Just some extra 'background information. Most (but not all) 'modern'
inverters are about 90% efficient (on average). So, if you take
99Watts out of them, they will need to take 110W (99W divided by 90%)
from the battery.
As you take power from the battery, the surface voltage of the
battery falls (as it discharges) so that a 'fully charged' battery
(at 13.6V, just off the charger) only needs to supply about 8A to
keep an inverter load of 100W happy. But, pretty soon, the surface
volts will drop back to 12V, and the required current will increase
to 9.25A, and when the battery is reaching end of charge, at around
11V (if you are trying NOT to 'kill' the battery altogether), that
current will have risen to just on 10A.
Becuase your load cureents are quite 'high', I would suggest that
you 'derate' the indicated Ah capacity to about 75% the suggested
value. In other words a 'rated 75Ah' capacity battery might only
really be able to sustain, say, 50Ah in 'real use'.

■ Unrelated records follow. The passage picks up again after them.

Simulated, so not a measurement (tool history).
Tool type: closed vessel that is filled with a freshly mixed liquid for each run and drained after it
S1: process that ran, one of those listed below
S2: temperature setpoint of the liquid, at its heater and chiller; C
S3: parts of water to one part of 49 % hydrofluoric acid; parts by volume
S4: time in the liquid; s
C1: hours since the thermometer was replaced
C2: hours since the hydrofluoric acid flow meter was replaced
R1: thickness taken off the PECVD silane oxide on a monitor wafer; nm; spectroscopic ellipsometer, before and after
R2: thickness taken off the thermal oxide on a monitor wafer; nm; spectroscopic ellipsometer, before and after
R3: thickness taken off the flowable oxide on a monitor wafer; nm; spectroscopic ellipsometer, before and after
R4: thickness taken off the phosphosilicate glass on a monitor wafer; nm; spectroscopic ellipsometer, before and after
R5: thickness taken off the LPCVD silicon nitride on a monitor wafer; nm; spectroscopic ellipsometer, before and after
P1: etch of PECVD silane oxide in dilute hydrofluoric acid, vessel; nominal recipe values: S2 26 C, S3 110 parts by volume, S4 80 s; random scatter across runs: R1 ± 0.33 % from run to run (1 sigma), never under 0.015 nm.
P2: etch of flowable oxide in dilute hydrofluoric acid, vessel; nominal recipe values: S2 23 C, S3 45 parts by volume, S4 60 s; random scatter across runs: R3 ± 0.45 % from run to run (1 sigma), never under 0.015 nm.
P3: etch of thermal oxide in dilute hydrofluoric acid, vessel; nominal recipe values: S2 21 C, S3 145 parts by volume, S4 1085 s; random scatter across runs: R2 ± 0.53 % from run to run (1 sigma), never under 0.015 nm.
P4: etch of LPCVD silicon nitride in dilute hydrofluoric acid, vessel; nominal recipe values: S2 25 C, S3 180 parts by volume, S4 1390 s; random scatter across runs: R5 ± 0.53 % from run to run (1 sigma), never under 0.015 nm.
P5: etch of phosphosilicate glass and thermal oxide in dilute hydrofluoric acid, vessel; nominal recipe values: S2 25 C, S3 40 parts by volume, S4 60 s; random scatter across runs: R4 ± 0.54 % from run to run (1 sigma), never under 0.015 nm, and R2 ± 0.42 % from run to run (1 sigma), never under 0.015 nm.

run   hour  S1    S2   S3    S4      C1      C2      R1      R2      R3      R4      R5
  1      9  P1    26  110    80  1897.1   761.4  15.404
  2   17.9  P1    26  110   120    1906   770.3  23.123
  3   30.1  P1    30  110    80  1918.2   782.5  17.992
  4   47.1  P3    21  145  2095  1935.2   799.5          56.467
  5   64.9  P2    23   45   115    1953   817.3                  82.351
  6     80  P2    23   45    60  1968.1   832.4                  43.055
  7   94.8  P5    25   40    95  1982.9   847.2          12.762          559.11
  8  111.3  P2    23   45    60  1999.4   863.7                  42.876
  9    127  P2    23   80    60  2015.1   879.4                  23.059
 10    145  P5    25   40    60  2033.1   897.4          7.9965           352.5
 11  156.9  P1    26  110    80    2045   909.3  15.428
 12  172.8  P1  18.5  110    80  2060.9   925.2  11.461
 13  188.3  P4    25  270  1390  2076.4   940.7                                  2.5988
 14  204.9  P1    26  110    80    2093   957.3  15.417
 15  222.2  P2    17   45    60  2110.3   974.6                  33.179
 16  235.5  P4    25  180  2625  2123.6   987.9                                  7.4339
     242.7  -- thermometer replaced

So, your 100W inverter load, needing - on average - something like
10A from the battery, would end up with about 5 hours 'life' from a
75Ah (12V) battery.
Due to recharging inefficiencies in the chemistry of the battery, it
would take somewhat MORE than the 'rated capacity' of energy to be
returned to the battery in order to get it fully recharged. A
reasonable 'rule of thumb' is to allow for an 'extra' 50% charging
So, if you are 'float charging' a battery that had 'lost' 50Ah of
charge, and you are staying within typical recommendations of "0.1 x
C, in Amps" as a maximum float charge current (to avoid overheating
the battery, hence causing the electrolyte to produce hydrogen faster
than it can be recombined - and hence 'gas off', shortening the
overall life of the battery, and possibly leading to vented hydrogen
and the significant possibility of an explosion), then, for a 75Ah
battery, you need a charger capable of producing 7.5A (0.1 x 75) at a
fixed voltage of 13.62V (for ambient temps of 25'C). And you would
have to charge the battery for 10 hours (50Ah x 150% / 7.5A) to get
the battery back up to a useable, useful, charge level. And a few
extra hours wouldn't charge be a bad idea.
So, your 75Ah battery can really only support a 100W load on
something like a 1:4 (6 hours in 24) duty ratio, assuming you
diligently recharged it after EVERY session, right up to the point
that you next used it.
And, with these batteries typically only giving you 300 - 500
charge/discharge cycles, you HAVE to expect the POSSIBILITY that you
may need to replace it every 12 to 18 months. That is why most
commercial battery suppliers only consider a warranty period for
batteries to be SIX MONTHS (and many that we deal with only offer a
THREE MONTH warranty period.
Commercially, we offer NO support on any battery installations that
have been operating for more than five years. Our recommendation for
these installations is that ALL batteries be replaced before we will
inspect the remainder of the installation. And THAT restriction only
applies if a regular service and inspection record is available -
without that history, our recommendation is immediate replacement,
otherwise our inspection and maintenance carries no warranty
Batteries are NOT 'robust' devices - like a combustion engine for
example. Many things can contribute to their downfall, and even
trivial deviations from 'best practice' can destroy the life of a
battery (the worst being storage in a discharged state AND at
temperatures less than 10C/50F), the second worst being over-charging
(at more than 13.62V at 25C/75F).
Keep them warm, not too hot, and nicely charged, and don't discharge
them (ideally) below about 11V, if possible, and try to keep the
discharge current less than 0.2C (or 'C/5', 1/5th of the indicated
capacity, in Amps - 75Ah/5 = 15A) if at all possible, if you are
looking to get the 'most' during a discharge.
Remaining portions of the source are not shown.